That leaves Thanksgiving…

Thanksgiving really has it all. 1) There is no religious overtone dropped onto it by our various churches to shuttle the population into houses of worship for a collection basket shake down. 2) You don’t have to buy gifts for relatives you barely know, co workers you can barely tolerate, or creeps like the garbage man/postal carrier/newspaper carrier/etc, etc, etc…3) People get together, relax, and have a nice meal together. 4) Twelve hours of televised football to gamble wildly on! (And I was on all the chalk, so it was a big, big day in the Miller household.)

But let’s not lose the true spirit of Thanksgiving as a moment to reflect on our bounty and good fortune. With that in mind, here are a few things I am thankful for.

I am thankful I am not Hugh Hefner. Twenty years ago, you would be justified in punching me in the face for making that statement. Now? C’mon…They cart that old man out to all these Hollywood clubs and parties while he pretends to be banging all the girls in his entourage. Even the most casual observer knows he would rather be home watching “Dancing With the Stars” and having a chamomile tea with butter cookies. Instead in his “golden years”, he has to continue to create the legacy of The Playboy Brand. Enough already! Let the man rest! I’ll bet he hasn’t had an erection since the Giants won the Super Bowl.

I am thankful I am not part of today’s rap/hip hop culture. I think the toughest thing about being a rapper is trying to figure out what to do with your hands in the video. And what about those guys that only contribute the “yeahs” and “whoas”? Those guys aren’t just leeching off their neighborhood lifelong friend and slowly (but surely) sucking him back down to the socio-economic status they all came from. No, they have to figure out what to do during the entire video. (Sidenote: Imagine the rapper watching the final cut of his video, and only then finally noticing “his boyz” just stand around and run up his Cristal bill. “What am I paying these motherfuckers for? These clown ass bitches are just dancing around behind me yelling out “Yeah!” once in awhile. I gotta get these motherfuckers out of my house today!”)

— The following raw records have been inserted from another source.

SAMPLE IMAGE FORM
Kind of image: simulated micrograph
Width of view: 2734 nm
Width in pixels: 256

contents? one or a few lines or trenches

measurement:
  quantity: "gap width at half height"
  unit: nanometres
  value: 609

I am thankful my Turkey Day feast did not include green bean casserole, canned cranberry sauce, or ambrosia. That stuff all sucks, but always finds its way onto the buffet table. Not in my house. Not this year.


Random Notes: The Browns look like a gimme this week facing a horrible Arizona Cardinal team and getting 2 points. With the basic NFL logic though, bet the Cards. Hell, last week I bet the 49ers, and they are barely a professional football team...Also, it seems inevitable Oklahoma will do their part and beat Missouri in the Big 12 championship game. Ohio State guy is pressing his dockers, icing down his Michelob Ultra, and desperately trying to hedge on his Rose Bowl hotel reservations right now. Oklahoma -3, why not?...The Pack at +250 vs Dallas on the money line is a pretty interesting little wager...I think there will be a lot of action on the Skins to win "an emotional" game vs Buffalo Sunday. Frankly, if someone I worked with got shot and killed during a two week vacation, I don't know if that would translate into more production from me. Football can be a game of emotions, but everyone remembers when teams come through and not when they don't. Example: Couple years ago, Tony Dungy's kid dies, and the Colts still lost in the playoffs. The AFC is soooo much better than the NFC, I'd get on the Bills if the line moves to 7. The Bills may not win, but they can hang around.

1 Comments:

At November 30, 2007 at 11:39:00 AM EST , Blogger brandonio said...

I love reading your posts ,you fuckin' crack me up dude . keep up the good work.The hip-hop analogy was dead on,and the music sucks to boot.As for the Hef comment, he can at least put his face it or better yet watch.